I am so very, very sore.
I am a kind of sore that I don’t remember ever being before – though it’s likely that I was this kind of sore many times when I rowed on the crew team my freshman year of college. But that was eleven years ago now, and I don’t remember it.
This is the kind of sore that makes me understand what it must be like to be old, with a body that you don’t feel you can trust: I need to lean on something in order to stand up, stairs make me flinch, and I caught myself walking down a hallway with my hand on my hip for support. I feel eighty and then some.
The sad part of all this is how little it took to get me here. I ran just three and a half miles. Slowly. It didn’t even take an hour. Just as a refresher here, a marathon is twenty six point two miles.

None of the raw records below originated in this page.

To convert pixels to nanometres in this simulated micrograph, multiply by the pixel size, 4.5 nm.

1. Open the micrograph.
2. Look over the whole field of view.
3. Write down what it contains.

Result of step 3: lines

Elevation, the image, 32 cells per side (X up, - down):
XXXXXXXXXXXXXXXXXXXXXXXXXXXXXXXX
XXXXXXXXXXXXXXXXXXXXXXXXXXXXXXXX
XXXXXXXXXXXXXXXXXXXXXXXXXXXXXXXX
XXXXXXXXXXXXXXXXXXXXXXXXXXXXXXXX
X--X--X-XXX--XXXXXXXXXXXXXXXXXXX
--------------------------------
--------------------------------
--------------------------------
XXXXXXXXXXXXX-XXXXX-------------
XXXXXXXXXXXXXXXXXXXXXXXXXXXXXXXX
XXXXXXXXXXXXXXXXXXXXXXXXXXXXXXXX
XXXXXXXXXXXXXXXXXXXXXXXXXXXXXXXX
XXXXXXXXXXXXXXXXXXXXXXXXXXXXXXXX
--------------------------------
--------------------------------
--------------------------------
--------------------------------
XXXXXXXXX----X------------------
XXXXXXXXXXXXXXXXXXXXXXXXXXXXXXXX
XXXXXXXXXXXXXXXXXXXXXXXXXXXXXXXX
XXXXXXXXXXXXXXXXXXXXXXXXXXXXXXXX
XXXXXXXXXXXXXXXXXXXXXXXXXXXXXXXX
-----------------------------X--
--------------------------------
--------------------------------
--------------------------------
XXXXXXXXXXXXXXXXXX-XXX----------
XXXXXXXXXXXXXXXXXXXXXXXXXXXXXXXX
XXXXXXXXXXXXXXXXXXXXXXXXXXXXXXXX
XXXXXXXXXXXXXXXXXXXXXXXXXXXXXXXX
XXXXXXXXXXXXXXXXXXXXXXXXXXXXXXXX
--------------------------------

My Saturday morning started at seven o’clock. Did you know that it’s still dark at seven o’clock in the morning? It was news to me. Which tells you something about my usual schedule. But on this particular Saturday morning my room filled with the rousing Dutch favorites Acda en de Munnik at seven on the dot. I wasn’t as bleary as expected, because nervousness about the running had kept my sleep light and nervous. I fumbled around my room, edgy and distracted, pulling on those items of my hiking gear that I thought could transition to running: a wicking nylon jersey, clunky trail running shoes, clingily unflattering pants that I would usually never think of wearing all on their own. And I drove to the park.
About twenty people, similarly outfitted, were huddled on the sidewalk, blowing into their hands and making quiet introductions. It was clear from the bright eyes and high ponytails that many of them were intimately familiar with this time of the day, but there was a fair share of stunned and sedate as well.
I assumed that, since so many of us were beginners, our coach Phil would lead some sort of physical and emotional warm-up – stretching, advice, and so on. Instead it was more of, “Well, let’s go!” And off we went. I actually stood there for a moment thinking, so, I just run now? And, since that seemed to be what everyone else was doing, I did.
We ran on a bark trail and on the roadsides, under gray but mercifully dry skies, passing dog walkers and lots of cars. I started out in the front with a regular runner named Tracy who chatted casually to my increasingly brief, breathless responses. Then I fell back a bit and introduced myself to Jenny, a graduate student I had coincidentally met the day before on campus. She, too, seemed to carry a disproportionate role in our conversation, and I started to worry that my teammates will think I am uninteresting instead of just terribly out of shape. When she mentioned finishing up her dissertation, I was able to croak out with my first genuine optimism of the morning, “Really! Tell me all about it!”
For the last half or so I ran on my own, somewhere in the middle of our stretched-out pack, trying not to feel too sick and telling myself that my only goal for the day was to finish the run without stopping to walk. And I did.